Music

For the Record: When Is a Hiatus Not a Hiatus? When BTS Says So

Earlier this month, Billboard and many other publications were attacked online by BTS fans for reporting in a way that upset them that the group was taking a “hiatus.” “Billboard you really love making articles with such a non consistent [sic] details,” wrote one reader on Facebook. “BTS is not even on break as clarified by HYBE and BTS members.” Another comment: “Oh can you shut up about ‘hiatus’ stuff?” Some of this bile may have been inspired by BTS rapper RM, who wrote the day after the group said it was taking a break that “it feels bitter” to see “provocative keywords” like “hiatus.” His implication is that the word was used to boost online traffic.
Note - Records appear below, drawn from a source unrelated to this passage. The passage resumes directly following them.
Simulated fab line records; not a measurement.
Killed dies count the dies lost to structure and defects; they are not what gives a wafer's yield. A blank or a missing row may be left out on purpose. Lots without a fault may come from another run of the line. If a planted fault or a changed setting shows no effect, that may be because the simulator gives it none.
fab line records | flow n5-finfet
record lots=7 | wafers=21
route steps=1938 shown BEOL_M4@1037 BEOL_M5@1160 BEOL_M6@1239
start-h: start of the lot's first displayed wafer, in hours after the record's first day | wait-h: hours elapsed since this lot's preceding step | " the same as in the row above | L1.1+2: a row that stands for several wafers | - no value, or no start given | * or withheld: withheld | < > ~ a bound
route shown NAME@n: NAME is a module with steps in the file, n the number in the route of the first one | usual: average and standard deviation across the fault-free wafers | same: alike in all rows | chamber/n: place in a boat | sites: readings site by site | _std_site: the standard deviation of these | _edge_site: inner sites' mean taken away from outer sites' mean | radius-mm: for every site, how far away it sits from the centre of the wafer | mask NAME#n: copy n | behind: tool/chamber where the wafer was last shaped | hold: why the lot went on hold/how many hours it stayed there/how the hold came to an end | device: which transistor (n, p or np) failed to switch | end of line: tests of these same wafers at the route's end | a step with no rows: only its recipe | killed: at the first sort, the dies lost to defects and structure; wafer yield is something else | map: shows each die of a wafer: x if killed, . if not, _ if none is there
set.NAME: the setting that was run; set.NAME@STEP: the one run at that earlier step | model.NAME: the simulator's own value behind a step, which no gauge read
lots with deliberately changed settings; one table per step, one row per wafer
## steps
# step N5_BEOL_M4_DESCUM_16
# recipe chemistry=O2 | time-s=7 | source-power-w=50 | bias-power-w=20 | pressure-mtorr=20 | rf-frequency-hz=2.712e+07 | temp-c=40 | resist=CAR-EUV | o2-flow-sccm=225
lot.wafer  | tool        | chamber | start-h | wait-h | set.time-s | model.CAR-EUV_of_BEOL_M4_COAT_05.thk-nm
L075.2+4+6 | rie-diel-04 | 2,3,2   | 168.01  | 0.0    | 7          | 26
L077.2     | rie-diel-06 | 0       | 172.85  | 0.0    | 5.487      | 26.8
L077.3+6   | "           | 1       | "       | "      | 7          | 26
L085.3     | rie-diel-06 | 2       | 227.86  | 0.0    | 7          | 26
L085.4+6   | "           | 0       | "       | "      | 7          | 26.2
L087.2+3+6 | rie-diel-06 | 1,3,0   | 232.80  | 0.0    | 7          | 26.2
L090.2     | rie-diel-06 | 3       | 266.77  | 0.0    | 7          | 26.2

The word “hiatus” came from subtitles written in English on a video message that BTS itself released on June 14. Soon after the video ran, a representative for BTS and HYBE – the group’s label and management company – announced that “BTS are not taking a hiatus.” Instead, “members will be focusing more on solo projects at this time.” The next day, HYBE stock fell almost 25%. Since then, the translation on the video “has been updated,” according to HYBE. It now says, “we’re taking a temporary break now.”

Left unclear: What’s the difference between a temporary break and a hiatus, which Merriam-Webster defines as “a break in or as if in a material object?” Not much, to judge by HYBE’s stock price.

As BTS fans prepare their Twitter insults, let me say that, as a music fan, I understand how sad it can be when an artist takes a break, and I respect BTS’ talent, hard work, and political advocacy). Same for its fans’ activism. BTS changed both the pop music business and, even more impressively, the worldwide perception of South Korea.

But none of this, and no amount of video editing, will change the fact that the group’s members clearly want some time for themselves, whatever you want to call it. They sound like they need a break. (Ironically, the demands of the constant-content machine that fueled their rise may have contributed to their exhaustion.) And the way the group’s fans attack the media evokes the worst aspects of current politics.

Fan frenzies are as old as Lisztomania, the 1840s fever for the Hungarian musician Franz Liszt, and media alarm about them always seems pretty silly in retrospect. But the online behavior of fan armies is becoming more akin to political movements, and few have defended the objects of their adoration as forcefully as BTS’ ARMY. The group’s fans wished death on James Corden over a joke, harassed reporter Juwon Park and, most recently, went after journalist E. Tammy Kim on Twitter for an almost entirely flattering story in The New Yorker, for which some asked the magazine to apologize. These attacks can get so intense that some of my Billboard colleagues suggested, seriously, that I get offline as soon as this column goes online. That kind of behavior is fairly new.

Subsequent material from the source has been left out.